ZooKeeper FAQ
Q: Why are only update requests A-linearizable?

A: Because the authors want reads to scale with the number of servers,
so they want to them to execute a server without requiring any
interaction with other servers. This comes at the cost of
consistency: they are allowed to return stale data.

Q: How does linearizability differ from serializability?

A: Serializability is a correctness condition that is typically used for
systems that provide transactions; that is, systems that support
grouping multiple operations into an atomic operations. 

Linearizability is typically used for systems without transactions.
When the Zookeeper paper refers to "serializable" in their definition
of linearizability, they just mean a serial order.
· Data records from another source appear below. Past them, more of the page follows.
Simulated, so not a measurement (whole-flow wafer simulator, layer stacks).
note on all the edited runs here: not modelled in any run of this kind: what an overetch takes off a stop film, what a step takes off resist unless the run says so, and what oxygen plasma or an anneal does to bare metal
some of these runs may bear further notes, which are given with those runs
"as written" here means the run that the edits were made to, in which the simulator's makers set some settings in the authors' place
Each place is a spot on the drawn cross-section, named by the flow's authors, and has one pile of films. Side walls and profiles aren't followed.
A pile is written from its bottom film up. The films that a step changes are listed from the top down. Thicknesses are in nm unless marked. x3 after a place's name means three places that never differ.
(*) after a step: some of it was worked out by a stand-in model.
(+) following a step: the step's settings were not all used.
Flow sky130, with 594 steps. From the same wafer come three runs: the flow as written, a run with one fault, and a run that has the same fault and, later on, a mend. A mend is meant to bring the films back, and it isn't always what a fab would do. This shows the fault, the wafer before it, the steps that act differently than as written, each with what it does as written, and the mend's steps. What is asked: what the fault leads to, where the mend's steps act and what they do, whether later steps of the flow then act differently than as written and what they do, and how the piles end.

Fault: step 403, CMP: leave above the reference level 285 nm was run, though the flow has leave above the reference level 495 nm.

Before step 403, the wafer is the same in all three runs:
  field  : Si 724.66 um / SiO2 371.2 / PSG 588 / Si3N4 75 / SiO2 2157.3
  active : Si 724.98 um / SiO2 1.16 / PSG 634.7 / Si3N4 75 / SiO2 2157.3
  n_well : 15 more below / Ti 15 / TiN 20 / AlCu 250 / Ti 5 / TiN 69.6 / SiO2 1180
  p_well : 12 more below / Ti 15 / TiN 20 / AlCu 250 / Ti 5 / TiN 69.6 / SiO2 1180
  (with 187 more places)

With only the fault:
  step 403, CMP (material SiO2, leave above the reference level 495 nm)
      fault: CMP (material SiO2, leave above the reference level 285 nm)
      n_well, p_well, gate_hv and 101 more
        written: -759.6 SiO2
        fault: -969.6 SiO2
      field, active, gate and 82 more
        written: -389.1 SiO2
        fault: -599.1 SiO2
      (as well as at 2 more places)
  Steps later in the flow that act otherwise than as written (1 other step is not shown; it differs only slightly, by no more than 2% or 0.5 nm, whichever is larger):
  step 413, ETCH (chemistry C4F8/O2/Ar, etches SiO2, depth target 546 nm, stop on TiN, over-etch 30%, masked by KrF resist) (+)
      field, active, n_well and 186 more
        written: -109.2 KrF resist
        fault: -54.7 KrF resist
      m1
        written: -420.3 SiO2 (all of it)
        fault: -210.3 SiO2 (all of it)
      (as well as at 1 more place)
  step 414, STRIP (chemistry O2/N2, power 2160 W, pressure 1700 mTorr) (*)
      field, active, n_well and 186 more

We talk about serializability in subsequent papers. Here is a blog
post that explains the difference, if you are curious:
http://www.bailis.org/blog/linearizability-versus-serializability/

Although the blog post gives precise definitions, designers are not
that precise when using those terms when they describe their
system, so often you have to glean from the context what
correctness condition the designers are shooting for.

Q: What is pipelining?

Zookeeper "pipelines" the operations in the client API (create,
delete, exists, etc). What pipelining means here is that these
operations are executed asynchronously by clients. The client calls
create, delete, sends the operation to Zookeeper and then returns.
At some point later, Zookeeper invokes a callback on the client that
tells the client that the operation has been completed and what the
results are. This asynchronous interface allow a client to pipeline
many operations: after it issues the first, it can immediately issue a
second one, and so on. This allows the client to achieve high
throughput; it doesn't have to wait for each operation to complete
before starting a second one.

A worry with pipelining is that operations that are in flight might be
re-ordered, which would cause the problem that the authors to talk
about in 2.3. If a the leader has many write operations in flight
followed by write to ready, you don't want those operations to be
re-ordered, because then other clients may observe ready before the
preceding writes have been applied. To ensure that this cannot
happen, Zookeeper guarantees FIFO for client operations; that is the
client operations are applied in the order they have been issued.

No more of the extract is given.